The UK Conservative Party conference drew to a close on Wednesday as the aid community began to absorb a range of new reforms, announcements and calls to action from government leadership.
The conference, an annual meeting of the UK’s governing party, began on Sunday with reports that Foreign Secretary Boris Johnson had hinted he wanted the Foreign Office to swallow up the Department for International Development — an idea swiftly rebutted by DFID ministers past and present in conversation with Devex. Later, Secretary of State for International Development Priti Patel made surprise new commitments aimed at tying future multilateral aid to reforms at the United Nations. She announced a slew of new requirements aimed at improving accountability among DFID’s for-profit delivery partners.
UK Prime Minister Theresa May closed the conference on Wednesday pledging to change the aid rules to allow for spending part of the overseas aid budget on UK territories, following criticism of the government response to Hurricane Irma in the British Virgin Islands, Anguilla, and Turks and Caicos.
Drive for UN reforms
Patel detailed new conditions placed on aid funding to UN bodies in a speech to party members on Tuesday, including a “regime of performance-related funding for the United Nations and its agencies,” with additional rules that will make UN funding from the British aid budget contingent on the UN “strengthening its child protection policies.”
Patel said: “For years the United Nations has ignored the shocking scandal of sexual abuse and the exploitation of children. This must end. I have told them that all future funding is subject to them implementing the highest standards of child protection; investigating all allegations; and securing prosecutions for those responsible for these crimes.”
In March, UN Secretary-General António Guterres formally acknowledged the “appalling crimes of sexual violence and exploitation” against children “committed under the UN flag.” UN staff were last year implicated in at least 145 cases of sexual exploitation, with 311 known victims.
Speaking to Devex at a side event shortly after Patel’s speech, Kirsty McNeill, Executive Director of Policy, Advocacy and Campaigns at Save the Children UK, welcomed the new rules. “If we are going to have higher levels of conditionality, then greater child protection is essential,” McNeill said. “That was incredibly welcome to see from the Secretary of State.”
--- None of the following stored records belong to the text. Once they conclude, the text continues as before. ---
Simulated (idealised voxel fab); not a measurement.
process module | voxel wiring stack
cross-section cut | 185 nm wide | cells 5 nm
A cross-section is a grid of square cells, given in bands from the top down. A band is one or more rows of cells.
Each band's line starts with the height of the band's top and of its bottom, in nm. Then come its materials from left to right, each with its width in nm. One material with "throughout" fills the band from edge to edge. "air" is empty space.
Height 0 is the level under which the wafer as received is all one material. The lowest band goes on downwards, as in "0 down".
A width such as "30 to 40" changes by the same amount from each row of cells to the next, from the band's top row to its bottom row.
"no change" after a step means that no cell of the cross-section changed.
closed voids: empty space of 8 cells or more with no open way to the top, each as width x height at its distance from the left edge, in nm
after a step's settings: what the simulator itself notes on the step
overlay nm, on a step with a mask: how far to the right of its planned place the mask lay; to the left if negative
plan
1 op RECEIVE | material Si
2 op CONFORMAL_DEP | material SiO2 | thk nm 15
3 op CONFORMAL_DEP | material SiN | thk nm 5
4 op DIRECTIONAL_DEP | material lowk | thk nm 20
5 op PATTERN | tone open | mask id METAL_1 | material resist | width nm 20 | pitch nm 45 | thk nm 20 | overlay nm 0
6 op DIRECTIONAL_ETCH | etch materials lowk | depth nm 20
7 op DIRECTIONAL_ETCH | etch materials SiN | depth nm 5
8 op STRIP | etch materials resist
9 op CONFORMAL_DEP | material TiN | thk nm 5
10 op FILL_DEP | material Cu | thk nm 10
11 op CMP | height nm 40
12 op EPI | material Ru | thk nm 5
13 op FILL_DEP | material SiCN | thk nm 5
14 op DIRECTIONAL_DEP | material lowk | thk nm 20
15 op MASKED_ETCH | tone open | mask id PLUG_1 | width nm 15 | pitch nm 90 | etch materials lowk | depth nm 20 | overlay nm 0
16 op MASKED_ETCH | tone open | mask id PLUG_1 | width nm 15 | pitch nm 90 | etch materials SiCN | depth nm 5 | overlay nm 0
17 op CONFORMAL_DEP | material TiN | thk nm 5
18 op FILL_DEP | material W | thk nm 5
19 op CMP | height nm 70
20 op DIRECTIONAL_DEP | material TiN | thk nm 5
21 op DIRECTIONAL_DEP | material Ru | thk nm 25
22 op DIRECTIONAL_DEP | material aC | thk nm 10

Sir Desmond Swayne, the Conservative politician and former DFID minister, told the same event that he had “moved heaven and earth to win reforms at the UN” while in office, although he added that, because DFID’s spending on administration costs was capped at 2 percent, the department inevitably had to rely on delivery partners whose staff were not under its direct control.
Aid to British Overseas Territories
The UK government has been heavily criticized for what was perceived as an inadequate response to the devastation wreaked across some of its overseas territories in the Caribbean by the recent Hurricane Irma. But Prime Minister May said she was “frustrated” that the UK’s aid budget could not be spent on disaster relief, since the islands’ incomes are too high to qualify for aid under rules set by the Organization for Economic Co-operation and Development. The UK government was already seeking to amend those rules in a number of ways.
In her speech on Wednesday, May said it is “absurd that international organizations say we can’t use the money to help all those that have been hit by the recent hurricanes in the British Overseas Territories.
“Many people on those islands have been left with nothing. And if we must change the rules on international aid in order to recognise the particular needs of these communities when disaster strikes, then that’s what we will do.”
However, Simon Kirkland, UK political advisor at Christian Aid, raised his concern that the speech could pave the way for aid money to be diverted.
“The Secretary of State today talked about making international aid rules more flexible to help British citizens, including in our overseas territories,” Kirkland told Devex. “It is brilliant that the UK is doing so much to help, but we don’t think the aid rules need to change in this respect.” He suggested that the government should use existing funds for relief efforts in the British Overseas Territories, as it would for any emergency project on the British isles.
Spending rules will be debated at the Development Assistance Committee meeting of the OECD later this month.
Mixed reaction to supplier reforms
Another key announcement made during the conference concerned DFID’s relationship with its private sector contractors.
In her address to party members, Patel claimed to have so far delivered “£500 million in savings” ($659m) across DFID, and said she has also expanded the department’s use of “payment by results,” whereby suppliers must demonstrate the success of their programmes before receiving the full payment for them.
Having faced criticism over high profits earned by some private contractors in the humanitarian and development sectors, Patel added that she is “setting out tough reforms” to “end the appalling practice of fat cats profiteering from the aid budget.”
The reforms include a new code of conduct with “legally enforceable sanctions” for suppliers that fall short of delivering value for money, as Devex reported.
“On my watch I will end the crony market where a handful of suppliers would win contract after contract, which blocked innovation and competition,” she said.
Although many in the aid sector welcomed the drive toward increased accountability for private contractors, some in the for-profit sector wondered whether the new reforms could deter small-to-medium companies and not-for-profits who are already struggling to meet DFID’s rigorous standards.
‘Focus on what we can’
In addition to Johnson’s, May’s and Patel’s speeches, conference delegates heard a sobering message from Rory Stewart, a joint minister at DFID and the Foreign & Commonwealth Office, who addressed the Conservative Christian Fellowship.
One of the greatest challenges facing politicians working on global development, Stewart told the event, is “the gap between what governments feel they ought to do, and what we can do.”
“It is a question of working out how to distribute very scarce resources,” he continued. “[We must have] an awareness that we can only touch, even with the money we have, a fraction of the need that’s out there. We do not have a moral obligation to do what we cannot do. So let’s focus on what we can.”
Reflecting on the conference, Girish Menon, Chief Executive of Action Aid, told Devex that “whether it is us as a civil society organization or DFID, no one is saying that everything is perfect”. With a nod to the polarization of political debate after Brexit, Menon added: “Importantly, [Patel] set out the vision of Britain in the new political era, of being a leader in global development issues.”